Bassein Fort, now in ruins, was a Portuguese fortified city from 1534 to 1739 when it was sacked by the Marathas. The ruins of the Portuguese Fort still stand almost hidden by brushwood and palm groves. Some of the walls and churches can still be seen. About 10km to the north-west lays Nalasopara village, the capital of the Konkan region from 1500 BC to AD 1300. Many Buddhist relics were discovered here. Vajreshwari Temple and Akoli Hot Springs are an hour by bus from Bassein. Also easily accessible is Ganeshpuri with the Sadguru Nityanand Maharaj Samadhi Mandir, the Bhimeshwar Temple and other ashrams.
From Mumbai, Bassein Fort can be reached easily by local train up to Bassein or Vasai Road station on the Western Railway and then by auto-rickshaw or taxi. By road, it is 77 kms along the Mumbai-Ahmedabad highway.
Located at a distance of 11-km from Mumbai, the Elephanta Island is the site of the magnificent Elephanta caves, containing beautiful carvings, sculptures, and a temple to the Hindu God, Lord Shiva. Once known as Gharapuri, or the Fortress City, the caves are now designated as a UNESCO World Heritage Site. Visited by hundreds of tourists, they contain some of the finest rock-cut sculptures in India.
Situated on the side of a thickly wooded valley in the middle of the Sanjay Gandhi National Park, the well-known Kanheri Cave Complex that was built between the 2nd and 9th centuries by the Buddhist monks of Hinayana faith. The 109-cave line is one of the largest monastic settlements in India.
The most impressive cave is the 2nd century Cave No. 3, whose entrance is flanked by two huge statues of Buddha carved in the 6th century. The interior has an arcade of pillars with intricate carvings of lions and elephants with a 5m stupa in the rear.

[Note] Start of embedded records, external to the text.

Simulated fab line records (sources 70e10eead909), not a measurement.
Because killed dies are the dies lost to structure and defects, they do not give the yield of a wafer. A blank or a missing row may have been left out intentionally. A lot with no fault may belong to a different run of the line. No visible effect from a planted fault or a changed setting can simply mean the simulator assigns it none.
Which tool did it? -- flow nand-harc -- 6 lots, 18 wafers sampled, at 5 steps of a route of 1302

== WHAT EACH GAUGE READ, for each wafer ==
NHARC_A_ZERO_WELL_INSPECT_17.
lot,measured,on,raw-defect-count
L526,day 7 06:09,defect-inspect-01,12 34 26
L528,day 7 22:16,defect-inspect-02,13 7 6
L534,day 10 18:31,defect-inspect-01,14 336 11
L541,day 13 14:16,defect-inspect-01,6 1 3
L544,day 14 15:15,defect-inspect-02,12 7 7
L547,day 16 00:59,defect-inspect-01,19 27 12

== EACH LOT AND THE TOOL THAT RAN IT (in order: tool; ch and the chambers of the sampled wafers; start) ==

Situated on River Nag, in the centre of India, Nagpur is India's orange growing capital. The present city was founded in the early 18th century by Bhakt Buland, a Gond prince of the kingdom of Deogad in the Chhindwara district. By the mid 18th century, it came in possession of the Marathats. By 1817 the British took control of Nagpur. In 1861 it became the capital of the Central Provices. After independence it was incorporated in Maharashtra. Nagpur celebrates the conversion of Dr. Ambedkar to Buddhism on the 18th of every year and thousands of Buddhists join the celebration.
Nagpur has a domestic airport and it is connected to Mumbai and Delhi by air. National highways and state highways connect the city to other parts of the country. It is a major train junction and trains originate from Nagpur to all major centres of the country.